The season has come when sea turtles make their way to Puerto Peñasco’s shores to lay eggs before returning to sea. This provides a beautiful spectacle of nature for all who have the opportunity to witness it, as described by CEDO Executive Director Nélida Barajas who took part in a turtle rescue.
We’d like to share the story as to how our friends from the Intercultural Center for the Study of Deserts and Oceans (CEDO) not only perform research but also work tirelessly for and on behalf of animals from the sea and desert surrounding Puerto Peñasco.
“It was a cool October morning when we received the call from the local ZOFEMAT office (Federal Maritime Land Zone),” described Bajaras on the CEDO blog. “An Olive Ridley turtle was found at Playa Hermosa. She had gone out at night to lay her eggs and looked tired and had some wounds on her fins. This turtle was probably born here and came back so that her babies would also be from Rocky Point. She was so tired that she was unable to return to sea. Neighbors and visitors informed authorities, who initiated the rescue by calling CEDO Intercultural.”

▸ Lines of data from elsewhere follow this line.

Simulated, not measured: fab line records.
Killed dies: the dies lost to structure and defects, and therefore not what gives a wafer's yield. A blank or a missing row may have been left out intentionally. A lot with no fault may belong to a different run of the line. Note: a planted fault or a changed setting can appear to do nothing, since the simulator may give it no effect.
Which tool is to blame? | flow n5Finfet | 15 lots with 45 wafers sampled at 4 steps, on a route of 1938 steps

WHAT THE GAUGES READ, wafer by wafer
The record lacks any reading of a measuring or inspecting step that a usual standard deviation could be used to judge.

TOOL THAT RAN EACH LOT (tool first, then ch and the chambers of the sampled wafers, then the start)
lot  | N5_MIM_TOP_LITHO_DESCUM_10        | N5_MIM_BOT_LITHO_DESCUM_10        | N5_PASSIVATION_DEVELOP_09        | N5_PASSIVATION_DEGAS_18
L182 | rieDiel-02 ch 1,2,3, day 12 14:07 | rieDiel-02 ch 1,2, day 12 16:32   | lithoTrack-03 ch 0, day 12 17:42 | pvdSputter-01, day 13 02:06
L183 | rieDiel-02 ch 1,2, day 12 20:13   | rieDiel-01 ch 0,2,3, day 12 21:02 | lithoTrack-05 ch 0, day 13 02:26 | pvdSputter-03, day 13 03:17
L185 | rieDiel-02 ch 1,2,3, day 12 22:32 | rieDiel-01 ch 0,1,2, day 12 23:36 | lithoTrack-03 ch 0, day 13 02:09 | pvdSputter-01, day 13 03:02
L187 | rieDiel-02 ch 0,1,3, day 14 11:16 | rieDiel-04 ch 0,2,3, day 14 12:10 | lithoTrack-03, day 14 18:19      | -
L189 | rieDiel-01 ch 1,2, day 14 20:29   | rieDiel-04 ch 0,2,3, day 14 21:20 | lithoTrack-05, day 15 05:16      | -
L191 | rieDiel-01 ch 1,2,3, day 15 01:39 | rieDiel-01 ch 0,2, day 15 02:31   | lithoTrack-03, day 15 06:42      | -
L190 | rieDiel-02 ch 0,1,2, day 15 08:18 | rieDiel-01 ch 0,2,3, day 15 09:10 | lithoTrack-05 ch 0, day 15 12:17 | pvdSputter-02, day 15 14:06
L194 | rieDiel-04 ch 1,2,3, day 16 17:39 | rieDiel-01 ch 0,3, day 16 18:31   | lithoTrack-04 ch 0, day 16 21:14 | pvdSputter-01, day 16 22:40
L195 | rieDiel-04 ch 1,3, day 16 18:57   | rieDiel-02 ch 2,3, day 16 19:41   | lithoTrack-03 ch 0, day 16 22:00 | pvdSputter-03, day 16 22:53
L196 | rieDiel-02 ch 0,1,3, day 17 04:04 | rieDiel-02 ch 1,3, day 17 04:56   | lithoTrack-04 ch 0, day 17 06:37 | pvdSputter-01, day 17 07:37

Bajaras goes on, “We went to examine the turtle, who was exhausted and had minor injuries and who, undoubtedly, needed to rest in a protected place before returning to sea. The team moved her to our Agustin Cortés Building at the CEDO campus where she was kept for hours under observation before being released. CEDO’s team and our family accompanied the turtle back to the sea. It was an awesome experience for us and our children!”
Bajaras expressed gratitude to the CEDO Intercultural team for their passion and dedication, as well as to all who have contributed through donations to help support CEDO’s efforts, expressing “Your donations write our history!”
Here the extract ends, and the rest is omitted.